This review is from: King of Thorns (The Broken Empire) (Kindle Edition)

I opened my review of Prince of Thorns, book 1 of The Broken Empire saga, by saying:

“Damn, but this was one hell of a book!”

I would like to begin this review in a similar spirit, by saying:

“Damn, but this was one hell of a book to review.”

I’ve let it settle and digest for a few days, but I’m still very conflicted in my thoughts regarding King of Thorns. Mark Lawrence has improved upon many aspects of that first book, particularly in the areas of character development and world-building, but the converging paths of the narrative structure that didn’t work so well for me this time around.

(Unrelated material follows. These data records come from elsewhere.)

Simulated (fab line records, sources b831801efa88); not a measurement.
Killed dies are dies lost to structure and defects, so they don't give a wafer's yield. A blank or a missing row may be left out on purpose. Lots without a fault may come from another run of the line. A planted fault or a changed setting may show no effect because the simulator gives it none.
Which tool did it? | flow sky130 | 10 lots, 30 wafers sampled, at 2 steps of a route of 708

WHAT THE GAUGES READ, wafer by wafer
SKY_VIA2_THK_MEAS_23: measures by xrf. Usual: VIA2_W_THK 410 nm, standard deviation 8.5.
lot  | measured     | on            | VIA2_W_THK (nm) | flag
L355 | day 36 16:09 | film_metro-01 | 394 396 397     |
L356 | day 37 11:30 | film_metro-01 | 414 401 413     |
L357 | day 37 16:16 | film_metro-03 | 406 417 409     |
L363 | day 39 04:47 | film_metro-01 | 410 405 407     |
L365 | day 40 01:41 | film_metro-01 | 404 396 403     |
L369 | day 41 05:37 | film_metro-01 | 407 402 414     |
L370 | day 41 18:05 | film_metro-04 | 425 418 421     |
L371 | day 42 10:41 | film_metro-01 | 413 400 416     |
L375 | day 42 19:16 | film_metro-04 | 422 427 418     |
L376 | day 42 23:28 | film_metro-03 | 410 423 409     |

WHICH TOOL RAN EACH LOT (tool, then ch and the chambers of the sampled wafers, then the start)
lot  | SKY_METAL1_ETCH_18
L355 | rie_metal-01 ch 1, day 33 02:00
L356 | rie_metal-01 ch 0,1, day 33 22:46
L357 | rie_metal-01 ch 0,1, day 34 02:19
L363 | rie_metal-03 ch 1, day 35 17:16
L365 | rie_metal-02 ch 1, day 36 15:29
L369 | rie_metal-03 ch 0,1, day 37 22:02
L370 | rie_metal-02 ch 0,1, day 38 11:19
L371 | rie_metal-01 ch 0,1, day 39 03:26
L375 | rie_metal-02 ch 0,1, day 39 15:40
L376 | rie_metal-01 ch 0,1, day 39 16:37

Generally, I’m not a big fan of stories that jump back and forth in time, balancing flashbacks with the ‘current’ or ‘present day’ narrative. It’s just not a device that works for me. Having said that, it did work for me in the first book, largely because Jorg was such a unique sort of protagonist that I was truly interested in just what happened to place his feet upon such a path. Here, the ‘present day’ narrative jumps ahead four years, forcing a gap that allows for the same device to be used again. The problem is, with my curiosity about Jorg’s origins already sated, the flashbacks here lacked the same drawing power. As much as I appreciate what Lawrence attempted to do with the copper box – I thoroughly enjoyed the way in which his banked memories altered the course of battle – I didn’t find the ‘big’ memory a compelling enough mystery to justify taking us away from the events of his wedding day.

Of course, it doesn’t help that the story of Jorg’s wedding day is such a strong story on its own. Taking place over the course of a single day, it develops his character, advances the plot, and resolves several key conflicts in exemplary fashion. Here we have a few moments of courtship, a rushed marriage, a siege, a quest, and a battle – more than enough to carry a tale. Once again, Jorg and his band of brother face impossible odds, but find novel and exciting ways of stealing the upper hand. This is fighting dirty, as we’d expect, but it works.

Speaking of fighting dirty, the climax is another aspect of the tale about which I’m conflicted. It’s completely in keeping with Jorg’s character, and brilliantly resolves some of the larger challenges facing his march to the ultimate throne, but once again it relies upon artifacts of Builder technology. I’m honestly not sure whether I like that pattern. It intrigues me and excites me, and I love the Dark Tower way in which the ghosts of the past have both a significance and an enduring sense of peril, but it just felt a little to convenient here, a little too much of a stretch. Ultimately, whether it’s a clever device or a bit of a cheat is something I really can’t say until I see how Emperor of Thorns is resolved. I would actually be disappointed not to see it attempted again, but the ‘how’ and the ‘why’ of it will mean everything.

I would, of course, be remiss not to say a few words about the women of the world. While her diary entries didn’t necessarily add anything to the narrative for me, it’s clear that Katherine is being pressed into a pivotal role. Not only is she quickly becoming a key piece in the overall game of thrones, but the significance of her thorn in Jorg’s side continues to grow. As for his child-bride Miana, she was a pleasant surprise, worthy of not just her place in the story, but also of a place as Jorg’s side. I expected very little of her going in, but began to like her early on, and definitely respected her contributions by the end. Chella, as we might expect, continues to play a role in events, haunting Jorg’s thoughts and driving him into confrontation with the dead. The scene in which she forces a confrontation with the ghosts of his genocide amid the marsh and the mud is just awesome, and almost enough to redeem my conflict about the dueling narratives.

Overall, King of Thorns is a strong read, and a worthy sequel to Prince of Thorns. Despite my conflicts with the telling of it, I enjoyed it immensely, and actually stayed up late to read the final 200+ pages. The cast of characters has grown, Jorg has grown, the world has grown, and the stakes have grown. A bigger book than the first in every respect, this is a tale that leaves even bigger expectations for Emperor of Thorns.